In [1]:
from transformers import AutoModelForCausalLM, AutoTokenizer, Trainer, TrainingArguments, BitsAndBytesConfig
from peft import get_peft_model, LoraConfig
import torch
from datasets import load_dataset

# Load the dataset
dataset = load_dataset('json', data_files={
    'train': '/home/rox/datasets/singlish/singlish_training_dataset2.jsonl',
    'validation': '/home/rox/datasets/singlish/singlish_validation_dataset2.jsonl'
})

# Define the model name
model_name = "/home/rox/llama-singlish/"

# Check if CUDA is available and set the device
device = torch.device("cuda" if torch.cuda.is_available() else "cpu")

# Load the tokenizer
tokenizer = AutoTokenizer.from_pretrained(model_name)

# Set the padding token
if tokenizer.pad_token is None:
    tokenizer.pad_token = tokenizer.eos_token

# Tokenize the dataset
def tokenize_function(examples):
    return tokenizer(examples["text"], padding="longest", truncation=True)

# Apply tokenization
tokenized_datasets = dataset.map(tokenize_function, batched=True)

# Configure quantization
quant_config = BitsAndBytesConfig(
    load_in_8bit=True  # Use 8-bit quantization to reduce memory usage
)

# Load the base model with quantization
model = AutoModelForCausalLM.from_pretrained(
    model_name,
    quantization_config=quant_config
)

# Configure the PEFT model
peft_config = LoraConfig(
    r=4,  # Reduce rank to 4 for lower memory usage
    lora_alpha=16,  # Lower scaling factor
    target_modules=["q_proj", "v_proj"],  # Make sure these are valid for LLaMA 3.1
    lora_dropout=0.1,  # Dropout rate for LoRA
    bias="none"
)

# Apply the PEFT configuration
peft_model = get_peft_model(model, peft_config)

# Trainer configuration
trainer = Trainer(
    model=peft_model,
    args=TrainingArguments(
        output_dir="./output",
        num_train_epochs=5,  # Reduce the number of epochs
        per_device_train_batch_size=2,  # Reduce batch size to fit in VRAM
        per_device_eval_batch_size=2,  # Reduce batch size
        gradient_accumulation_steps=4,  # Increase gradient accumulation steps
        warmup_steps=300,  # Lower warmup steps
        weight_decay=0.01,
        logging_dir="./logs",
        remove_unused_columns=False,
        fp16=True,  # Use mixed precision training
        dataloader_num_workers=2,  # Number of subprocesses to use for data loading
    ),
    train_dataset=tokenized_datasets["train"],
    eval_dataset=tokenized_datasets["validation"],
)

# Start training
trainer.train()

# Clear CUDA cache
torch.cuda.empty_cache()


`low_cpu_mem_usage` was None, now set to True since model is quantized.

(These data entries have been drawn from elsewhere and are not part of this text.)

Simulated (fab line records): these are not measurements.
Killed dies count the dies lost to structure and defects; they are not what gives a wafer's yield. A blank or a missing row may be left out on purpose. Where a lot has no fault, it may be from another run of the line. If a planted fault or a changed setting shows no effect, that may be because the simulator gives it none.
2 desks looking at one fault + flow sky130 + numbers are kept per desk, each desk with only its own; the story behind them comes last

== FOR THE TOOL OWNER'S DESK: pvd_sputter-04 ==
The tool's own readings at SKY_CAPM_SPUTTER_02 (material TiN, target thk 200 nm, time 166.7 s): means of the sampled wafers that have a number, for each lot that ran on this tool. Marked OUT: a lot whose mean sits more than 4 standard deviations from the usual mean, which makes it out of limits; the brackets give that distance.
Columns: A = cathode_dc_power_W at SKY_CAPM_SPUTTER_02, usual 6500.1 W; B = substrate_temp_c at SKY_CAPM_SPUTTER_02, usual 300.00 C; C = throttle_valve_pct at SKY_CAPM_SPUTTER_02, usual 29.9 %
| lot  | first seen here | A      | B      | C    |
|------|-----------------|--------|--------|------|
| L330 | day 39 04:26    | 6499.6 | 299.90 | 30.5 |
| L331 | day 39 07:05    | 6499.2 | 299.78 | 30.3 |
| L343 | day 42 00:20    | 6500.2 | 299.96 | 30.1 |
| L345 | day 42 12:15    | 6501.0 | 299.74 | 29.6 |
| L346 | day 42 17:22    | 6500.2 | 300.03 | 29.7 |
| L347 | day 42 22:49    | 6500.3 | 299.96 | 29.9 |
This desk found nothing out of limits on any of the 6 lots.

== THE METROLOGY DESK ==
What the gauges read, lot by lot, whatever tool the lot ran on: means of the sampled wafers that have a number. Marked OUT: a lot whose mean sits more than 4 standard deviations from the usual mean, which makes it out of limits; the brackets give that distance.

Loading checkpoint shards:   0%|          | 0/4 [00:00<?, ?it/s]

You shouldn't move a model that is dispatched using accelerate hooks.


ValueError: `.to` is not supported for `4-bit` or `8-bit` bitsandbytes models. Please use the model as it is, since the model has already been set to the correct devices and casted to the correct `dtype`.